In the past ten years, jurisdictions across the United States have witnessed an explosion of fossil-fuel-industry-backed laws targeting anti-pipeline and anti-critical infrastructure protestors. In passing these laws, state legislators throughout the country have sought to criminally punish activists who dissent against the construction of infrastructure sites atop their homes and in their neighborhoods. These activists resist a trend in which local governments designate their communities as “sacrifice zones.” In these areas, local governments allow companies to build polluting industries and facilities that subject residents to severe health and safety risks. Because these infrastructure sites disproportionately displace and harm communities of color, some have deemed this practice “the new Jim Crow” and have argued that it functions as a relic of slavery. In cracking down on these communities’ opposition to the creation of sacrifice zones, state legislatures and the oil and gas industry silence Black- and Indigenous-led racial justice movements across the country.
Using dissent in sacrifice zones as an example, this Note argues that modern suppression of racial justice advocacy hearkens back to a long tradition of silencing movements that promote racial equality. This repressive practice traces its roots back to pre-abolition times. As this Note explicates, the Framers of the Thirteenth Amendment (which formally abolished slavery) sought to curtail such speech- silencing efforts. Thus, suppression of racial justice advocacy—and specifically, suppression of anti-sacrifice zone advocacy—should be considered a “badge and incident of slavery” violative of the Thirteenth Amendment.

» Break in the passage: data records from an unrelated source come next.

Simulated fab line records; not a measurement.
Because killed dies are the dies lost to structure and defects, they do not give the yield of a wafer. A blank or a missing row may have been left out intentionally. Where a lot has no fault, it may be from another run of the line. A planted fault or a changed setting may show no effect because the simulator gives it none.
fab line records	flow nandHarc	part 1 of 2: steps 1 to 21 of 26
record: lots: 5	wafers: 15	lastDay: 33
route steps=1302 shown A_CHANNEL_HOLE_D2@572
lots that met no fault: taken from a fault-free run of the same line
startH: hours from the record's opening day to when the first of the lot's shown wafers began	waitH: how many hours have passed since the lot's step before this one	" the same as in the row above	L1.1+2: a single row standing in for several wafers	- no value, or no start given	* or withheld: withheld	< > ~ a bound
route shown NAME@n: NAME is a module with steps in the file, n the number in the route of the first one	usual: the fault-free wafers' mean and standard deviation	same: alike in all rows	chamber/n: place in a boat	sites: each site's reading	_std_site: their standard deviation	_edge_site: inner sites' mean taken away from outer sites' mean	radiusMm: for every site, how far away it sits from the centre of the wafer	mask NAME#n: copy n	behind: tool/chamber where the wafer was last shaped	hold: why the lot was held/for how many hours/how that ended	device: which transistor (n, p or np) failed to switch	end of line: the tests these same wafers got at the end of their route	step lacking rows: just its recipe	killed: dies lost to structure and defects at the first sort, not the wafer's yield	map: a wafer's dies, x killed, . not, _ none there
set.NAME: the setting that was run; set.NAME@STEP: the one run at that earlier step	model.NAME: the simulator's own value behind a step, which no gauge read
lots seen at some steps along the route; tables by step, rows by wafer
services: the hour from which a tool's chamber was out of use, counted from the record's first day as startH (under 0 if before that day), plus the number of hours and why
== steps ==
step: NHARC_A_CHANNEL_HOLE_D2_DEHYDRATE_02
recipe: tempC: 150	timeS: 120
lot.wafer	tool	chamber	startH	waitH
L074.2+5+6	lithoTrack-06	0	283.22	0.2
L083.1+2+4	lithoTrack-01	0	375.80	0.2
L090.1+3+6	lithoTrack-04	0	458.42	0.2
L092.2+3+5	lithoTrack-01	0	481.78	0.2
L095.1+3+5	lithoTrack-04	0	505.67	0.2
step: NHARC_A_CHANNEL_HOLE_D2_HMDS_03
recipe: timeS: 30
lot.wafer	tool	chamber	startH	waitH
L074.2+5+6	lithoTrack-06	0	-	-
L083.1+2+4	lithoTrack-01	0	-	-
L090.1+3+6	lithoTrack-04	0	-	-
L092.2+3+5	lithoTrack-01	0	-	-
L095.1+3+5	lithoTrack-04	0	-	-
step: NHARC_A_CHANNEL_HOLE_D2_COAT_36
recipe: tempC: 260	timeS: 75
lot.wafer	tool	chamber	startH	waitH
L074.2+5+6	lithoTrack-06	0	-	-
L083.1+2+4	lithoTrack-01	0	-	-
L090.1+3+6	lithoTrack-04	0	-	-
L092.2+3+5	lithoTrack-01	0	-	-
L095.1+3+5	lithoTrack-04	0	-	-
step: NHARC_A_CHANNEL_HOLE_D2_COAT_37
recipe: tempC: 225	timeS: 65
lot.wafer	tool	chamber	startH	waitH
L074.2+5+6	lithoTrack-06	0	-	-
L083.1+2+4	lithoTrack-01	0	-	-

This Note offers two Thirteenth Amendment avenues for challenging what this Note calls “sacrifice zone speech suppression,” a subset of anti-protest speech suppression aimed at silencing dissent in sacrifice zones specifically. First and foremost, this Note proposes a litigation pathway, and second, it proposes a legislative pathway. In proposing these solutions, this Note shares the hope of the many activists who have spent years, decades, and centuries fighting for an end to the legacies of slavery: the conviction that, in the words of Bill Quigley, “justice is possible.”